US Secretary of State Marco Rubio will be in Mexico this week to discuss a major binational security deal, Mexican officials said.
Rubio’s office said he will travel to Mexico and Ecuador on Sept. 2-4. The purpose is to “advance key U.S. priorities (including) swift and decisive actions to dismantle cartels, halt fentanyl trafficking, (and) end illegal immigration,” among others.
This is the fourth trip Rubio will make to Latin America. A brief statement from his office emphasizes the administration’s commitment to protect U.S. borders, neutralize narco-terrorist threats and foster a broader sharing of the burden in the hemisphere.
The visit comes less than a month after The New York Times reported President Trump signed a secret directive to the Pentagon to use military force against drug cartels in Latin America.
On Friday, Mexican President Claudia Sheinbaum said the new binational security framework does not include U.S. boots on the ground in Mexico.
“They asked to include issues that for us were not acceptable, and we also wanted to add topics that were considered should not be in this document. The agreement we achieved is very good,” Sheinbaum said at a news conference Friday broadcast on social media.
She admitted Trump has insisted on offering U.S. troops to help Mexico put out of business the cartels that have flooded American communities with fentanyl and other illicit drugs for decades.
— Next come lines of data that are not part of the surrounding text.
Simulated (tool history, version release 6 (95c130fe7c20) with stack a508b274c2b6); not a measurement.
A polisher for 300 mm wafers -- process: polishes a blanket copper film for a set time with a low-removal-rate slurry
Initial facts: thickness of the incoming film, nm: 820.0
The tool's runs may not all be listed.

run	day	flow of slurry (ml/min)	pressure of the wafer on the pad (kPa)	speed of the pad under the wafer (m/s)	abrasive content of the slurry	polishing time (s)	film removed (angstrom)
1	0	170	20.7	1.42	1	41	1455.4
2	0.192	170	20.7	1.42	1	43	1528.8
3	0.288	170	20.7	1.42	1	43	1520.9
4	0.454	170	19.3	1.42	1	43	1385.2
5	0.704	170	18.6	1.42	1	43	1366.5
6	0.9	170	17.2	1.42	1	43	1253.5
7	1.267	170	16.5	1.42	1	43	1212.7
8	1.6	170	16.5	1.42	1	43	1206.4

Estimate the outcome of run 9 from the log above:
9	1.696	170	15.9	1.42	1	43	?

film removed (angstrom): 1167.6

“They offered more intervention in our country, and we said no,” Sheinbaum said. “We will never sign something that from our perspective violates our sovereignty or our territory. Never. They might have the intent to do it, but we said no, not under that scheme.”
Details about the new Work Program on Security and Law Enforcement are pending.
Law enforcement experts such as retired U.S. Border Patrol Sector Chief Victor M. Manjarrez Jr. says Sheinbaum is walking a fine line between increasing cooperation with the Trump administration and not appearing to her countrymen as if she is doing America’s bidding.
She has already green-lighted the incursion of U.S. spy drones off the Pacific Coast near the bastions of the Sinaloa cartel and, more recently, in areas near Mexico City. A group of Green Berets arrived in the southern state of Chiapas last February to train Mexican marine infantry special operations groups.
Manjarrez emphasizes the posters pose as much of a public safety risk if not more to Mexican residents than they do to Americans who overdose with drugs like fentanyl and die.
Mexico experienced more than 30,000 violent homicides last year, most attributed to organized criminal activity.